The roofing company employee was moonlighting. Not only that, but most of the shingles on his side jobs came from the company warehouse. His brazenness — he backed up his truck and loaded it when he thought no one was watching —got him caught and fired.

Small companies — those with fewer than 100 employees —are particularly vulnerable to internal theft, either of cash (i.e., embezzlement) or materials.

According to a 2004 report by the Association of Certified Fraud Examiners in Austin, Texas, the median cost of fraud to a small business was $98,000. A typical business organization loses 6% of its annual revenue to occupational fraud, which the ACFE defines as activity ranging from embezzlement to theft of office supplies.

Lack of Controls The reason that small businesses are so vulnerable, experts say, is because few financial controls exist. “The smaller you are, the more likely this is to happen,” ACFE research director John Gill says.

Not only that, but “small companies lose a much bigger percentage of their revenues and profits than big companies,” says Gary Zeune, an accountant, fraud expert, and founder of The Pros & The Cons (www.thepros andthecons.com), a Web site dealing with employee fraud and abuse. “Typically the only control [owners] have in place is blind trust,” Zeune says.

Small companies, Gill says, are particularly “vulnerable to cash theft,” which “can be someone on the staff or it can be a professional bookkeeper.” Thieves typically take the form of employees (or outsourced providers of accounting services) who write themselves checks or pay bills improperly, i.e., disbursing your company's funds to friends or shell companies via bogus invoices. In the absence of oversight — that is, someone to check and cross-check — temptation abounds.

Preventive Steps According to the ACFE, the most cost-effective way to deal with fraud is to prevent it. To do that:

Use employment background checks of prospective hires. Include a driving record search, consumer bankruptcy record search, county criminal record search, employment verification, employment credit report, and education verification. The cost? Typically $100 to $150 per employee. “Sometimes you'll pick up amazing things; people fired for fraud who didn't put that down on their application. Or long lists of arrests,” says Gregory Bangs, vice president and global product manager for crime at Chubb Group of Insurance Companies in Warren, N.J.

Make sure the employee who writes or deposits checks does not balance the bank statements. “If someone in the company prepares payroll, have an outside bookkeeper reconcile the bank statements and review that every month,” Gill advises. Similarly, if you use an outside bookkeeper, have an employee check that person's work.

The business owner should open the bank statements. This ensures that payees are bona fide and that there are no forged signatures. According to Zeune, one of the easiest, no-cost controls is to have bank statements sent to your home. “All you have to do is rip it open and take a few minutes to go through every check,” he says. “That will eliminate 98% of all thefts out of checking accounts.”

Review and approve every check that goes out, as well as all company credit card transactions. Require countersignatures on all checks, and avoid signing blank ones.

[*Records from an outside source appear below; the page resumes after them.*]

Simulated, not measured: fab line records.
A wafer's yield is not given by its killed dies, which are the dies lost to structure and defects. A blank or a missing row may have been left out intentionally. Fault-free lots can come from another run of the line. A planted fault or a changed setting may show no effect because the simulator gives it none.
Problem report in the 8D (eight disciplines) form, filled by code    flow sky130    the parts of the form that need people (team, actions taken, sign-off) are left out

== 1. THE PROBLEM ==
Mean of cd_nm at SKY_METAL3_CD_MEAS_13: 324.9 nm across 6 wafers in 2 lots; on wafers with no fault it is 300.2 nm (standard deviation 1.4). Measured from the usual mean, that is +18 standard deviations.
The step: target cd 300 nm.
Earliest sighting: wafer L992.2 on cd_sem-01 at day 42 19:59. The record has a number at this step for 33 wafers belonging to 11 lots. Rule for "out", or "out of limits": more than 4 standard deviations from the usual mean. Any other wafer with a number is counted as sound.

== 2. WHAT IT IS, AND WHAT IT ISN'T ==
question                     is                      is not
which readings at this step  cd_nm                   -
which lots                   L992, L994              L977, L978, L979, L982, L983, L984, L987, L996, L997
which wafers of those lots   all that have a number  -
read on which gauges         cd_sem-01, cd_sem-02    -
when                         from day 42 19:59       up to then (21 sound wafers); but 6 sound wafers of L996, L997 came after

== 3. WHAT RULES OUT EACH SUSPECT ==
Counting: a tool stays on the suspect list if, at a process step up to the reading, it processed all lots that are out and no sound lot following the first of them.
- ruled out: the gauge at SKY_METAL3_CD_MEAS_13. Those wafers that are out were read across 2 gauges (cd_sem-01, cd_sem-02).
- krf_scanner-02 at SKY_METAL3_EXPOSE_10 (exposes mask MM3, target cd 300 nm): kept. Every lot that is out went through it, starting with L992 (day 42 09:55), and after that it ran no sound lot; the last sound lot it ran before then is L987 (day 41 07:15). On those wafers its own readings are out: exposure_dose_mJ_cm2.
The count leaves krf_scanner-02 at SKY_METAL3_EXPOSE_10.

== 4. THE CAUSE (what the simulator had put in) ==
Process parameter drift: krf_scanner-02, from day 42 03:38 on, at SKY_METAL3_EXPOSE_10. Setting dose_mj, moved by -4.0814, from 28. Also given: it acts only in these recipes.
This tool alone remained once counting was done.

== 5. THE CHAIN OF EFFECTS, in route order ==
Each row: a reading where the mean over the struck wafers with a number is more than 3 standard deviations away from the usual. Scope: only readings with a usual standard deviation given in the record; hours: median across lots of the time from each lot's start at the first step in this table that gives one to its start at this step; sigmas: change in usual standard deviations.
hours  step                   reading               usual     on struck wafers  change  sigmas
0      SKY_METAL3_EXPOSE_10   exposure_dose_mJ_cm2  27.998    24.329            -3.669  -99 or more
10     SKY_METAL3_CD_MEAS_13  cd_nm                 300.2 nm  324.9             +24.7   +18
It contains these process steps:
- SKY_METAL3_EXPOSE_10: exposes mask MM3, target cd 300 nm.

Make a practice of doing something unpredictable. Call the companies or individuals listed on expense forms or ask your bookkeeper to pull invoices so you can match them to company checks. This lets the sales and office staffs know that attention is being paid.

Match materials expenses against job specifications and invoices. Pay particular attention to increases in the amount of materials wasted on jobs. If a 5% waste factor on siding jobs is suddenly coming in at 10% or 15% for no obvious reason, that mean someone is helping themselves to your materials.

Crime Insurance A final line of defense is crime insurance. This is a policy that safeguards your company against loss from embezzlement and other white-collar crime. Bangs says that such policies are “blanket” — meaning “if anybody steals from that employer, [the employer] is covered.” Rates are determined by the type and size of the business, its loss experience, and “the quality of their internal control procedures that could detect and mitigate fraud,” as well as the degree of liability and the size of the deductible. That said, Bangs estimates small companies would pay anywhere from $1,500 to $5,000 annually to put such a policy in place.